Hacker News new | ask | show | jobs
by bjourne 4080 days ago
Yes it does affect the duration of them. The larger nursery you have, the more gc roots you will need to trace due to write barriers from older generations. So yes you are right that the duration is dependent on the number of live objects at gc time, but the number of live objects is also dependent on the size of the nursery.

(and whoever is down-voting me, maybe you can explain why I'm wrong?)

2 comments

My understanding is that an entry in the card table is set when an object in young generation is allocated that is referenced by something in the old generation. An entry in the card table corresponds to a 512 byte segment of memory in the old generation. Thus, the cost imposed by this would be based on how many distinct 512 byte segments of the old generation reference any objects in the young generation.

If you have a web service that mostly consists of some baseline of long-lived objects and many short-lived objects used for fulfilling requests, I would expect to have relatively few GC roots. At that point, if you assume that you have a consistent request rate, I would expect the number of reachable objects in the young generation to remain constant regardless of the size of the young generation, and the number of GC roots should also remain constant. Based on that, increasing the young generation size would then decrease the frequency of young generation garbage collection, reduce the probability of survivors getting promoted to old generation, and have no effect on the time it takes to do young generation garbage collection. There certainly applications that have different behavior when the old generation is less static, but I would think for this use case the new generation size should be as big as it can be.

If something I've said is incorrect or incomplete, I'm anxious to know. There are relatively few well-written explanations of how Java garbage collection works, so it is difficult to have confidence regarding it without a lot of practical experience as you have said.

That's a good explanation of why I'm wrong. Basically you are hoping to reach an equilibrium situation in which 0% of the allocated memory in nursery are true survivors. Because if the true survival rate was higher than 0%, then the larger the nursery size the longer the duration between collections and the higher the number of objects that are true survivors.

If you had a perfect situation like that, with a giant nursery, you wouldn't even need to gc anything. When the nursery is full, just start over from address 0 and you can be confident that when the new objects starts overwriting the old that the old will already be unreachable from the object graph.

You never reach that situation in reality. Even in a simple web server some request handling thread might do something innocuous like setting a key in a cache hash somewhere leading to the hash being full and needing to be reallocated. That would dirty mark one card. And again, the longer the duration, the more of these "freak" events you get. Or there may be a string somewhere that keeps track of the current date and when it ticks over from "July 31st, 2015" to "August 1st, 2015" it triggers a reallocation because the last string is one character longer.

It may be that having a large nursery is a good trade-off because for many loads it's the same cards being marked over and over again. That may outweigh the increased frequency of tenured generation collections (memory isn't free so you must take the space from somewhere).

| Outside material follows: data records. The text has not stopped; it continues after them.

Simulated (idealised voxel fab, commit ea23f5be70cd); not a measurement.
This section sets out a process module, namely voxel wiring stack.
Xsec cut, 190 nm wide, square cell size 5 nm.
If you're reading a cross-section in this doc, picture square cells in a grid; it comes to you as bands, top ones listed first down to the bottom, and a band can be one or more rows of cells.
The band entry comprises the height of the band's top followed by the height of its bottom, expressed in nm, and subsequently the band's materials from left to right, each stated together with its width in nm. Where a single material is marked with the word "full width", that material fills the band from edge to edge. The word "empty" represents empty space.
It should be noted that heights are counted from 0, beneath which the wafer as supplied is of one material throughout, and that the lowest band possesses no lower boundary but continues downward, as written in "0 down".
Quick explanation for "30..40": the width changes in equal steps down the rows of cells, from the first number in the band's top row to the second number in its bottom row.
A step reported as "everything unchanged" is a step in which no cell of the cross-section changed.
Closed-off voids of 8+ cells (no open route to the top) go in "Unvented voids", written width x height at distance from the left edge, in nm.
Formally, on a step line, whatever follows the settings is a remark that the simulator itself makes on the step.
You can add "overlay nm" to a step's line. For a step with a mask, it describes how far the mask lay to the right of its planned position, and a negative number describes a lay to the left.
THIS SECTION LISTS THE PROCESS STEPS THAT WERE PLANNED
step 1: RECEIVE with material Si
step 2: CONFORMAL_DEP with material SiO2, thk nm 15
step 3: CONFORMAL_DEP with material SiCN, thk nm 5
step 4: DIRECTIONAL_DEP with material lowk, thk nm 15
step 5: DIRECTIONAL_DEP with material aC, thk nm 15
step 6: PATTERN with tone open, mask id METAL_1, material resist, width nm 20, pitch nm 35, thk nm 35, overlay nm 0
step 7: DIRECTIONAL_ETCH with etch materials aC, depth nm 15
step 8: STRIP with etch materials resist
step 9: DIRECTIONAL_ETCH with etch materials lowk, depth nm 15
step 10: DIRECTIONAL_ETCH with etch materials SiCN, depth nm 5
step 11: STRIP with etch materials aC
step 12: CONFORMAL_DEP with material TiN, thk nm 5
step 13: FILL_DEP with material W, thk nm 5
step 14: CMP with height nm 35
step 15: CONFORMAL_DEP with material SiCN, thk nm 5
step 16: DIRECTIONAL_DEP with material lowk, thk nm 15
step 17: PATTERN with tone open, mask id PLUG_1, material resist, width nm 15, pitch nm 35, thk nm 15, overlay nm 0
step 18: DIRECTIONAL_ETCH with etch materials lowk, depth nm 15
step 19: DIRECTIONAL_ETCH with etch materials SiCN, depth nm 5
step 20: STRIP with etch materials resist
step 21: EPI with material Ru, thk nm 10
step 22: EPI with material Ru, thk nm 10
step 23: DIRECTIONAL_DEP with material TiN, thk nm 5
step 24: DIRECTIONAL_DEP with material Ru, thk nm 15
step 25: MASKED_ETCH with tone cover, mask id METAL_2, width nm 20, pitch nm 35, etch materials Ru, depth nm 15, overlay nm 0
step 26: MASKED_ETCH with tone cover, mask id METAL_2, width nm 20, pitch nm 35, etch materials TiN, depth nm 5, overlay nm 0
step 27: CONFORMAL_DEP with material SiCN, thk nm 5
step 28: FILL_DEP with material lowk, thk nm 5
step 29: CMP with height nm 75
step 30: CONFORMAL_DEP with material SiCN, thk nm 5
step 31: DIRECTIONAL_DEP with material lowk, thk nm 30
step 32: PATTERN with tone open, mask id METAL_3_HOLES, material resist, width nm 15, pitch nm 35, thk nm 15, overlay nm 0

Not an expert but my experience/basic understanding

The old generation gets at lot more expensive as it gets bigger, and I think requires at least some stop the world with all the collectors in hotspot.

New generation collections often remain quick as the size grows as long as most objects are dying young. Increasing the size of new also gives more opportunity for objects to die before being promoted (if you have lots of objects that live just long enough to be promoted it can be a good strategy to increase size of new). New can be collected concurrently.